On Fri, 5 Oct 2007, James M Snell wrote:
If you rely on a whole bunch of application specific extension elements,
you will not realize any significant benefit from using Atom. If you go
with Atom, find a more general way of encoding your data (e.g. use RDF
for instance).
Regarding the question about tool support, that depends entirely on who
will be using the application. If you're building a tool for a very
specific and limited audience, it's probably not worth the effort. If
you're building a tool for an open audience, and the data from your
application might be used for purposes you hadn't originally intended,
use Atom and eliminate all the app-specific extensions.
That strikes me as sound advice. I saw a quote from Bill de hÓra cited on
Aristotle Pagaltzis' blog (http://plasmasturm.org/log/463/) a while back:
"Any kind of data garden is fair game for AtomPub to rationalize."
In higher education we (faculty,librarians, etc.) are drowning in digital
collections ("one off's") that eventually need to be shared, ported to the
web (e.g. currently on some departmental Filemaker server), preserved,
repurposed, etc. Current library tools (e.g. DSpace) generally hue to the
Dublin Core way of looking at the world, which simply does not fit with
the way faculty want to think of their stuff. The way I see what we've
done in DASe is a slightly more structured form of "tagging", but the tags
here are allowed to have a type (i.e., not just all keywords). I wouldn't
call it a 'specific and limited audience' by any means, but for these
purposes, perhaps so. I am told that ArtStor (the largest vendor
currently for web-based Art & Art History image collections) has now opted
to go with key-value pairs (they too are "harvesting" collections
that have originated in a wide variety of places) rather than "top-down"
metadata schemas. It'll be interesting to see how this all shakes out.
I don't really need/want the complexity of RDF and I certainly do
not want to try to explain such a thing to a
not-particularly-technology-saavy faculty member that I am trying to
persuade NOT to simply build another Filemaker database! The constraints
provided by a flat key-value system has proven quite useful, actually. I
suspect that I will end up establishing some subset of Atom Elements
(title, summary, updated, id) that every collection has as "common"

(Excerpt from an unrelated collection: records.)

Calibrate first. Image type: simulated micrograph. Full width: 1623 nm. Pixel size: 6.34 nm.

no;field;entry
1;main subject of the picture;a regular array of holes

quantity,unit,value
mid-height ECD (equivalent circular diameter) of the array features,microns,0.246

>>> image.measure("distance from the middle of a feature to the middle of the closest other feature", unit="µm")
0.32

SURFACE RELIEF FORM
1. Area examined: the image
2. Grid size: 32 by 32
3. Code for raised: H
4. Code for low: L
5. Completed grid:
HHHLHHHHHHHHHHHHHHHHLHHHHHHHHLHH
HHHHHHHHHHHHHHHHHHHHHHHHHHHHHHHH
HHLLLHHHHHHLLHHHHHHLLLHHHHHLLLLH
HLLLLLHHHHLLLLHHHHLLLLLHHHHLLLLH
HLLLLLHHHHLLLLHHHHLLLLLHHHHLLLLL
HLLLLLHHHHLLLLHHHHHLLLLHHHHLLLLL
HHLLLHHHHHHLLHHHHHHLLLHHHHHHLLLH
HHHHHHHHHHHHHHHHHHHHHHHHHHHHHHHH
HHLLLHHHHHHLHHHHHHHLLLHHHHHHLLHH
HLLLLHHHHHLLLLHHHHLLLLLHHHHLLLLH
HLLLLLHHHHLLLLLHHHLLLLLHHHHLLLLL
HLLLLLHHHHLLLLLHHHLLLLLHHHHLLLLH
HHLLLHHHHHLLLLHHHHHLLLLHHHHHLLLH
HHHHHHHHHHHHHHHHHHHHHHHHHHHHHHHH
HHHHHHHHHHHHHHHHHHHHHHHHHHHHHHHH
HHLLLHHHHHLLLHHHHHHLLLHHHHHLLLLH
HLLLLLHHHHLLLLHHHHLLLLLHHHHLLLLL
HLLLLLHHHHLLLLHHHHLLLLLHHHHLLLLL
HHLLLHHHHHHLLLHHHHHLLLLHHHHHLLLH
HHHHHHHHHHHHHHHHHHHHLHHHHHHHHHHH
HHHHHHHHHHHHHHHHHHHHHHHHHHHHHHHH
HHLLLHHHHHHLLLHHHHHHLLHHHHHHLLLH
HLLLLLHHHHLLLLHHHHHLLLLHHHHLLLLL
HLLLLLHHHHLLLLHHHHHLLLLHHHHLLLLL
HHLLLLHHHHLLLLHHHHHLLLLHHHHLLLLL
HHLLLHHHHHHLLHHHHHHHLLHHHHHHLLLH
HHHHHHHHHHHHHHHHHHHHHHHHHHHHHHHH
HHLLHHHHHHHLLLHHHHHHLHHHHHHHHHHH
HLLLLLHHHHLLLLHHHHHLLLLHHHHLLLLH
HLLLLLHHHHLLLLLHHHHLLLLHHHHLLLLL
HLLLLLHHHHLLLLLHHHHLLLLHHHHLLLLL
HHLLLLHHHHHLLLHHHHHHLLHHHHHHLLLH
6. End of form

attributes and simply throw the rest of the collection-specific key-value
pairs into the <content> element as xml (or perhaps xhtml).
-peter keane
daseproject.org
- James
pkeane wrote:
Yup, I am trying to decide if the tool support is enough to justify the
effort. And still I wonder if there is some other potential side
benefit am not seeing. Here, by the way, is a collection as Atom Feed
(with only one item shown). Note that collection owners can declare
their own custom attributes to "map" to Atom Elements if they wish, in
which case they appear in the default Atom namespace, otherwise they are
in the "dase" namespace (standard administrative metadata common to all
collections) or in the collection's own namespace.
Note that there is no hand coding here, just a method on a collection
object, e.g "print $collection->asAtom()".
-pk
<?xml version="1.0" encoding="UTF-8"?>
<feed xmlns="http://www.w3.org/2005/Atom"
xmlns:dase="http://quickdraw.laits.utexas.edu/dase"
xmlns:texpol="http://quickdraw.laits.utexas.edu/dase/texpol_image_collection/1.0"
xml:base="http://quickdraw.laits.utexas.edu/dase/texpol_image_collection/">
<title>Texas Politics Image Collection</title>
<id>http://quickdraw.laits.utexas.edu/dase/texpol_image_collection</id>
<author>
<name/>
</author>
<updated>1969-12-31T18:00:00-06:00</updated>
<entry
xml:base="http://quickdraw.laits.utexas.edu/dase/texpol_image_collection/">
<id>http://quickdraw.laits.utexas.edu/dase/texpol_image_collection/000435205</id>
<updated>1969-12-31T18:00:00-06:00</updated>
<title>Congress Avenue</title>
<summary>photo of Congress Avenue</summary>
<dase:admin_mime_type>image/jpeg</dase:admin_mime_type>
<dase:admin_filename>PICA17902.JPG</dase:admin_filename>
<dase:admin_checksum>c837f0abd05c8b7126b8dac15d510f30</dase:admin_checksum>
<dase:admin_file_size>787705</dase:admin_file_size>
<dase:admin_image_width>1408</dase:admin_image_width>
<dase:admin_upload_date_time>2007-07-18T15:59:19</dase:admin_upload_date_time>
<dase:admin_serial_number>000435205</dase:admin_serial_number>
<dase:admin_image_height>1209</dase:admin_image_height>
<texpol:keyword>Congress Avenue</texpol:keyword>
<texpol:keyword>buildings</texpol:keyword>
<texpol:scratch_pad>/PICA17902.JPG</texpol:scratch_pad>
<texpol:rights_owner>Austin History Center</texpol:rights_owner>
<texpol:rights_status>Use in Texas Politics
content</texpol:rights_status>
<texpol:credit>Photographer: Unknown</texpol:credit>
<texpol:dase_rights>Restricted</texpol:dase_rights>
<texpol:original_filename>PICA17902.JPG</texpol:original_filename>
<texpol:used_in_chapter>executive</texpol:used_in_chapter>
<link length="9701" type="image/jpeg"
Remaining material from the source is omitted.